John Presper Eckert, a computer pioneer, was born April 9, 1919 in Philadelphia and died June 3, 1995 in Bryn Mawr, Pennsylvania.

Together with John W. Mauchly he constructed the ENIAC, sometimes considered the first electronic digital computer, from 1941-1945 (but see John Vincent Atanasoff and Atanasoff-Berry Computer for conflicting claims). Mauchly concentrated on the overall design while Eckert constructed the electronic circuits.

Both Eckert and Mauchly left the Moore School at the University of Pennsylvania in March 1946, mainly because of two reasons: in that year, the University of Pennsylvania adopted a new patent policy to protect the intellectual purity of the research it sponsored, which would have required Eckert and Mauchly to assign all their patents to the university had they stayed beyond March; and the conflict over widely-adopted term von Neumann architecture that ignores the developers of the ENIAC, viz. Mauchly and Eckert among others who also devised the stored-program concept when they understood the limitations of ENIAC.

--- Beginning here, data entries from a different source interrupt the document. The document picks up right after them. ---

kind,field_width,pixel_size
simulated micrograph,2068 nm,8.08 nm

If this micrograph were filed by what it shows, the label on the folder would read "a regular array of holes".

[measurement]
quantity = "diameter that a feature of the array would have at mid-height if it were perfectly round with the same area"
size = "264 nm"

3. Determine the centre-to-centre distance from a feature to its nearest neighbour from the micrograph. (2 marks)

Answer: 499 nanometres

Herman Lukoff credits Eckert with the idea of the stored program.) Eckert and Mauchly's agreement with the University of Pennsylvania was that Eckert and Mauchly retained the patent rights to the ENIAC but the University could license it to the government and non-profit organizations. The University wanted to change the agreement so that they would also have commercial rights to the patent.

Eckert and Mauchly started up the Electronic Control Company which built the Binary Automatic Computer (BINAC). One of the major advances of this machine, which was used from August 1950, was that data was stored on magnetic tape rather than on punched cards. Electronic Control Company soon became the Eckert-Mauchly Computer Corporation and it received an order from the National Bureau of Standards to build the Universal Automatic Computer (UNIVAC). In 1950, Eckert-Mauchly Computer Corporation ran into financial troubles and was acquired by Remington Rand Corporation. The UNIVAC I was finished in December 1950.

Eckert remained with Remington Rand and became an executive within the company. He continued with Remington Rand as it merged with the Burroughs Corporation to become Unisys in 1986. In 1989, Eckert retired from Unisys but continued to act as a consultant for the company. He died of leukemia in Bryn Mawr, Pennsylvania, USA.